Don’t be cowed by Beijing
After Malabar, the focus must be on better integration of navies
Anaval exercise is nowadays geopolitics in miniature. This week, the annual Malabar exercise will play out in the Indian Ocean. The highlight will be the presence of three carriers, one from each participating country: India, the US and Japan. Along with their respective escort ships, this could result in 20 or more ships participating. Malabar is probably today the most significant naval exercise in the Indian Ocean, militarily and politically. A true measure of its symbolism is that China, as it has done almost every year, has already wagged a finger and sent a spy ship to watch the proceedings.
The present exercises reflects the common concerns India, the US and Japan have about the future of the maritime IndoPacific. A slow shrinkage of the US footprint in the region is merging with the growing military presence of China. These three countries share a view that Beijing’s idea of how the world should be run is incompatible with their own. Naval exercises can be treated as a dating game but they fall short of a marriage. That has to come from a broad foreign and economic policy engagement. Security cooperation, trade and investment, common political values and a convergence of world views are among the ways true alliances are forged. Trying to use all that to stitch that together a disparate bunch of countries and in the face of China is not easy.
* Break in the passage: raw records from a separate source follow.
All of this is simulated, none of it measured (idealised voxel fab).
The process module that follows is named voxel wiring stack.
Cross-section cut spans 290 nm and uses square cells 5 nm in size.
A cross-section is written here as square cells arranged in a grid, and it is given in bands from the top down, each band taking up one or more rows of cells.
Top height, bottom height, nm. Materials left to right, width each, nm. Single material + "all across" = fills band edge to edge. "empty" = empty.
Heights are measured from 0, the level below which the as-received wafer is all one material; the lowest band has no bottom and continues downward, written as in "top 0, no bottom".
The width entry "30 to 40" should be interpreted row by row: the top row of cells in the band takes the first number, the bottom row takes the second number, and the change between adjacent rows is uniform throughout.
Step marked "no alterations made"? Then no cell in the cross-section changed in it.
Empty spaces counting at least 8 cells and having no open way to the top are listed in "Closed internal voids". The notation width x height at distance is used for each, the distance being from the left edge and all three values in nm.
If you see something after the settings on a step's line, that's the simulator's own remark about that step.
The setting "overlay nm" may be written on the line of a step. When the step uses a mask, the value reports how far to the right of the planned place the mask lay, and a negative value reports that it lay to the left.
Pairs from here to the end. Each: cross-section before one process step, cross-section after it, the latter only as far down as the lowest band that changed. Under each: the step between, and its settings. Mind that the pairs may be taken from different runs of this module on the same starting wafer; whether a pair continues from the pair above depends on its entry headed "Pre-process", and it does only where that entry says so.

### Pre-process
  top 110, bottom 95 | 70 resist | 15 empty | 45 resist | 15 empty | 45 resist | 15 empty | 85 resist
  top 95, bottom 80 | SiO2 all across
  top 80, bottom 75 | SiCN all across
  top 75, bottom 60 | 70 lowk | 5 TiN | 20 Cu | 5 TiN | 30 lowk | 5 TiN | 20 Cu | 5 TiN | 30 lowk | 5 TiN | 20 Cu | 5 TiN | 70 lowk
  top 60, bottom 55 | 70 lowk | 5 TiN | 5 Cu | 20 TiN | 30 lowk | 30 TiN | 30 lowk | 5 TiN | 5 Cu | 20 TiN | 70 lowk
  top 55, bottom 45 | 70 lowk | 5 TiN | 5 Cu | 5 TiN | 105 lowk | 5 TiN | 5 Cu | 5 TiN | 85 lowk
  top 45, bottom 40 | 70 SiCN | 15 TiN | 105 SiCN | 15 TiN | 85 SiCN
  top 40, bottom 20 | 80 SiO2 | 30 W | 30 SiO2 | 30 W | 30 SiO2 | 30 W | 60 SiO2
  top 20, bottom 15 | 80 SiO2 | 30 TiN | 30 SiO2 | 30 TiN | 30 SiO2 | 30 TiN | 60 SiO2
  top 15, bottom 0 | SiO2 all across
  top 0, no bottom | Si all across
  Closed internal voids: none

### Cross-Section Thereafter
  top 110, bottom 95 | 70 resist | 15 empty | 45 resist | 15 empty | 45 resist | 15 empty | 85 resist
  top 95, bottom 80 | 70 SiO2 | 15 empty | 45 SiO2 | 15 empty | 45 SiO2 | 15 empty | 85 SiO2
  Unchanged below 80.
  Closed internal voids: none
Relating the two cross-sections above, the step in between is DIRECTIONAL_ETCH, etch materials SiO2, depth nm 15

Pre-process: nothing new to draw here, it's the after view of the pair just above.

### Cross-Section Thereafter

When dealing with a power like China, maintaining discipline in the ranks is always an issue. The collapse of the Quad – which at one point included five navies – is a testament to the reluctance of governments to be on the wrong side of Beijing. Malabar has weathered a number of episodes when New Delhi, Tokyo and Washington, individually, sought to unsuccessfully woo Beijing. But with this maturity must come progress. There is a need to take these naval exercises to a higher level. Inter-operability and much greater integration is what these navies – and their respective governments – need to be considering for the next generation of Malabar exercises.